Frequent unbound restarts

lucas_nz

@stephenw10 It's particularly noticeable if you are using pfBlockerNG - which adds large lists of sites to the unbound config (to provide DNS based blocking) and thus the reload can take some seconds (the restart wasn't noticeable before I implemented pfBlockerNG). This was a major issue for me until I unticked DHCP registration option. But having DHCP registration disabled is a bit lame.

Luke

stephenw10

I imagine there is a threshold where the latency for the different processes becomes critical. I run pfBlocker and have dhcp leases enabled and never have an issue. I seemingly have not that limit yet.

RichMawdsley

@stephenw10 said in Frequent unbound restarts:

I have never hit it myself but clearly some people do. Switching to reload instead of restart does seem like the obvious option here. The fact it hasn't happened yet may imply I'm missing something though.

Steve

This is what I don't understand either. This seems like a reaaally simple thing to fix.. and yes, I say FIX because this is absolutely a ridiculous flaw.

Gertjan

@lucas_nz said in Frequent unbound restarts:

But having DHCP registration disabled is a bit lame.

Shutting down that option is half the work.
This one stays on :

and you add all your devices to the "DHCP Static Mappings for this Interface" list.

@stephenw10 said in Frequent unbound restarts:

I run pfBlocker and have dhcp leases enabled and never have an issue.

I bet you didn't select "all the feeds" neither ;)
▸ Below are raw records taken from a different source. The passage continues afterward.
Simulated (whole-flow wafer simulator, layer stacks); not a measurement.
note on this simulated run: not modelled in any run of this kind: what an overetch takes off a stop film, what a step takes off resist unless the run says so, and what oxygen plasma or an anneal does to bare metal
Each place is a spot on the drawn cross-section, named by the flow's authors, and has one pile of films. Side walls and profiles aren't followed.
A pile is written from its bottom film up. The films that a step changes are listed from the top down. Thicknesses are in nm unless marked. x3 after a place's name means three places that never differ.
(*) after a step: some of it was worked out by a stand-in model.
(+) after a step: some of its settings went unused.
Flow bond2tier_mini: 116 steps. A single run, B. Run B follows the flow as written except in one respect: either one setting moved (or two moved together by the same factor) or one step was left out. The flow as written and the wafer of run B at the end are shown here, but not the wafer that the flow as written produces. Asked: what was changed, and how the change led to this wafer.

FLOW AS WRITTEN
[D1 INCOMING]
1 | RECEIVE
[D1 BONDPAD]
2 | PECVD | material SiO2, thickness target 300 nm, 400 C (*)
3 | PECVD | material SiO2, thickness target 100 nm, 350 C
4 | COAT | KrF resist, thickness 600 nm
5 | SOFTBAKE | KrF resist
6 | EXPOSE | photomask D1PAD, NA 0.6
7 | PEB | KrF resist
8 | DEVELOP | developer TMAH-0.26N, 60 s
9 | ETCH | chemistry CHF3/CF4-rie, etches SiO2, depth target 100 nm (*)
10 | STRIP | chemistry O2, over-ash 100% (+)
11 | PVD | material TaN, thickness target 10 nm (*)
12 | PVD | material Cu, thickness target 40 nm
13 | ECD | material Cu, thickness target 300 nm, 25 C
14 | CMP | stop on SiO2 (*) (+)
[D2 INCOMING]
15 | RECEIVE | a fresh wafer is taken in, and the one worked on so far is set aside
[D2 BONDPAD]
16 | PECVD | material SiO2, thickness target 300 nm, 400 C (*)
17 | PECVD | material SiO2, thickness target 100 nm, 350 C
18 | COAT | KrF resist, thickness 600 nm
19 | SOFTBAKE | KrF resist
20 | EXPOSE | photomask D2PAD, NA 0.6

edit : https://redmine.pfsense.org/issues/5413

stephenw10

@Gertjan said in Frequent unbound restarts:

I bet you didn't select "all the feeds" neither ;)

Indeed I did not.

jt

anyone knows if this has been fixed in the latest update 2.4.5-p1?

Gertjan

@jt said in Frequent unbound restarts:

anyone knows if this has been fixed in the latest update 2.4.5-p1?

Everybody knows.
See here - just above. - just above.

Again : as soon as [nllabs.n](https://nlnetlabs.nl/projects/unbound/about/ (the authors) rewrites unbound to implement something that could be the solution, this wont't happen.

As such, it's not a (pfSense) bug. At most, one could say that unbound is good, but not perfect.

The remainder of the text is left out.